Author Topic: Searching for duplicate names in a file.. (Read 588 times)

Agent007 · « **on:** 20 January 2003, 16:23 »

Hi all,

I have this text file with tonnes of usernames......I need to search the file for duplicate usernames, since this is a very tedious process, is there a some script thingy that would do the trick? I was thinking if VI would be able to search and delete......?

thanks,
007

flap · « **Reply #1 on:** 20 January 2003, 16:45 »

sort filename | uniq > newfilename

will remove duplicates from filename and output the new list to newfilename.

voidmain · « **Reply #2 on:** 20 January 2003, 17:24 »

You can also just add the "-u" param to the "sort" command:

"sort -u" is basically the same as saying "sort | uniq". Now "sort -u filename" will only throw out duplicates if "entire lines" are the same.

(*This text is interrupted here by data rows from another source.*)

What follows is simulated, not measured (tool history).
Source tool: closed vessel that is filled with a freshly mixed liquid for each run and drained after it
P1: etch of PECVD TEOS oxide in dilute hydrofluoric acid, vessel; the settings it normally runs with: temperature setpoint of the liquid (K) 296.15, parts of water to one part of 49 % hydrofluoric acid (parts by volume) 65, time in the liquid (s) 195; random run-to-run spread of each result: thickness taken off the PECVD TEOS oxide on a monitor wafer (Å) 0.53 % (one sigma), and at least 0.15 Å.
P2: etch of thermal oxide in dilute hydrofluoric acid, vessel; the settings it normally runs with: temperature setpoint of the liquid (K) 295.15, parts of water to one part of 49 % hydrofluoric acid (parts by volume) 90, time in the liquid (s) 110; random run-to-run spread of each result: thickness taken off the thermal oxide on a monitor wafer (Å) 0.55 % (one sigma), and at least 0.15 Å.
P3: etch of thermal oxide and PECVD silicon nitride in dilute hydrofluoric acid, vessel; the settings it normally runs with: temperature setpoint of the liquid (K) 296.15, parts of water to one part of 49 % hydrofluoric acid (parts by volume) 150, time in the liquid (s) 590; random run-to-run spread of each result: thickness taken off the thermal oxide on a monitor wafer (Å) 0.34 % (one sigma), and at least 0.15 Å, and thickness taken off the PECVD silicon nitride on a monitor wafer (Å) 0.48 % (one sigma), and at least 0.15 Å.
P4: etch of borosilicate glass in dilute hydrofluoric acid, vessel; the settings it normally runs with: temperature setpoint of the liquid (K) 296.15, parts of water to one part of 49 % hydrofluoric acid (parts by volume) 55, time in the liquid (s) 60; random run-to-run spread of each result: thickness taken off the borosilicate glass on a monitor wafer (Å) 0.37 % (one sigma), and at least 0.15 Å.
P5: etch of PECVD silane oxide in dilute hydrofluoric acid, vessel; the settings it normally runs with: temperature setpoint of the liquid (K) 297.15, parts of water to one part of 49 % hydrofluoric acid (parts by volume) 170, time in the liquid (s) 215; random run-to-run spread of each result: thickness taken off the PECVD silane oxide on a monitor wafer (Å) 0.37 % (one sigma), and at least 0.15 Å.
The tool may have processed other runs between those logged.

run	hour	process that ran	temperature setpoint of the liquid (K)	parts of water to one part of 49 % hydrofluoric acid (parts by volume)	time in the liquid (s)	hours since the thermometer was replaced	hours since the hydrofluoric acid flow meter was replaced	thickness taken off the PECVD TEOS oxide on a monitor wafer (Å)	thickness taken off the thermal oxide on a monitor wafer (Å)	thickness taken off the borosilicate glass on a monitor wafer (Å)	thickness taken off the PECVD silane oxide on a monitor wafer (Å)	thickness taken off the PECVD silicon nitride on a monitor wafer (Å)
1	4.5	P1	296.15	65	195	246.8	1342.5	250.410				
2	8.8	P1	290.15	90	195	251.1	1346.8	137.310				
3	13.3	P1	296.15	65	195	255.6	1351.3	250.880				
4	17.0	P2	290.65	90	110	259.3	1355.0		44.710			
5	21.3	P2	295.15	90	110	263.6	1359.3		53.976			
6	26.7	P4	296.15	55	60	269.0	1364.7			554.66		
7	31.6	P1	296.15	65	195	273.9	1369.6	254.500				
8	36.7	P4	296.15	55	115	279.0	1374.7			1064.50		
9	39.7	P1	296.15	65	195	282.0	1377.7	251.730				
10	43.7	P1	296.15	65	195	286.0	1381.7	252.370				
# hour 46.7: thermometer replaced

e.g. A file with data like this:

...
joe
bill
joe
mary
joe
...

after running the sort -u command on it will output:

...
bill
joe
mary
...

Now if the file contained:

...
joe:Studly
bill:Nurdy
joe:studly
mary:Sexy
joe:studly dude
...

would output:

...
bill:Nurdy
joe:Studly
joe:studly
joe:studly dude
mary:Sexy
...

However, if there is some format to the text file containing your usernames then you can use sort keys. And of course you could have "cut" out the colums or fields you want to find uniq patterns on and you may want to ignore case. Sort is really a powerful tool and here is the "info" page that doesn't do it full justice:

http://voidmain.kicks-ass.net/man/?parm=sort&docType=info
http://voidmain.kicks-ass.net/man/?parm=sort&docType=man

If your file doesn't just contain the simple userid all in the same case and you are having trouble getting the right command, just paste in a sample of the file and I can give you a command to use to accomplish what you want.

[ January 20, 2003: Message edited by: void main ]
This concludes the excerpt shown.